In announcing its Leading Economic Index (LEI) for the United States on July 20, The Conference Board reported an increase in June for the third consecutive month. The June gain of 0.7% follows a 1.3% rise in May and a 1% increase in April. According to the Board, the six month rise of 2% (a 4.1% annual rate) in the U.S. LEI is a substantial improvement over the -3.1% (-6.2% annual rate) for the previous six months.
“The recession has been losing steam since the spring, although very large job losses continue,” noted Ken Goldstein, economist at The Conference Board in a release accompanying the announcement. “Nevertheless, confidence is slowly rebuilding. Financial markets are less volatile. Even the housing market is stabilizing. If these trends continue, expect a slow recovery this autumn.”
The Conference Board Coincident Economic Index (CEI) continued to decrease in June (-0.2%), following declines of -0.3 in each of the two previous months due to further contractions in employment and industrial production. Between December 2008 and June 2009, the index fell 3% (a -5.9% annual rate), slightly faster than the decline of 2.8% (a -5.6% annual rate) for the previous six months. In June, the lagging economic index (LAG) for the U.S. fell 0.7% and the coincident-to-lagging ratio increased as a result. Meanwhile, according to The Conference Board, real GDP fell at a 5.5% annual rate in the first quarter of 2009, following a contraction of 6.3% annually in the fourth quarter of 2008.

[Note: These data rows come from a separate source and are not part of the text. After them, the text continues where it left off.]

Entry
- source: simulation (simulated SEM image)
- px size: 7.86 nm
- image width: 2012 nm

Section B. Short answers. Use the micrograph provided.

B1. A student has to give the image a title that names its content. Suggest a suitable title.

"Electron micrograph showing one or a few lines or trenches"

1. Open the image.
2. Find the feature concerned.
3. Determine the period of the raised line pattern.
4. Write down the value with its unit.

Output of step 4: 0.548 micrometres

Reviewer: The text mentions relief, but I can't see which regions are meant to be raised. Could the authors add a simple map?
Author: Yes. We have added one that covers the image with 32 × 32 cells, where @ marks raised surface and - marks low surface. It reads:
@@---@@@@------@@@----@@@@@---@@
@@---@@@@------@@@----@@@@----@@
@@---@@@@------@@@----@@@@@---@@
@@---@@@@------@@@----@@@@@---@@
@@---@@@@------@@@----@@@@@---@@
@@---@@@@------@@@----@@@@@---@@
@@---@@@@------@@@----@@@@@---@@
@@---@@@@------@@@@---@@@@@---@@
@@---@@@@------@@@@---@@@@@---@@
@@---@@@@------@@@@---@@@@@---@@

During June seven of the 10 indicators that the Board uses to compute the LEI for the U.S. increased. They were: interest rate spread; building permits; stock prices; weekly initial claims (inverted); average weekly manufacturing hours; index of supplier deliveries; and manufacturers’ new orders for consumer goods and materials. The negative indicators were: real money supply; manufacturers’ new orders for non-defense capital goods, and index of consumer expectations.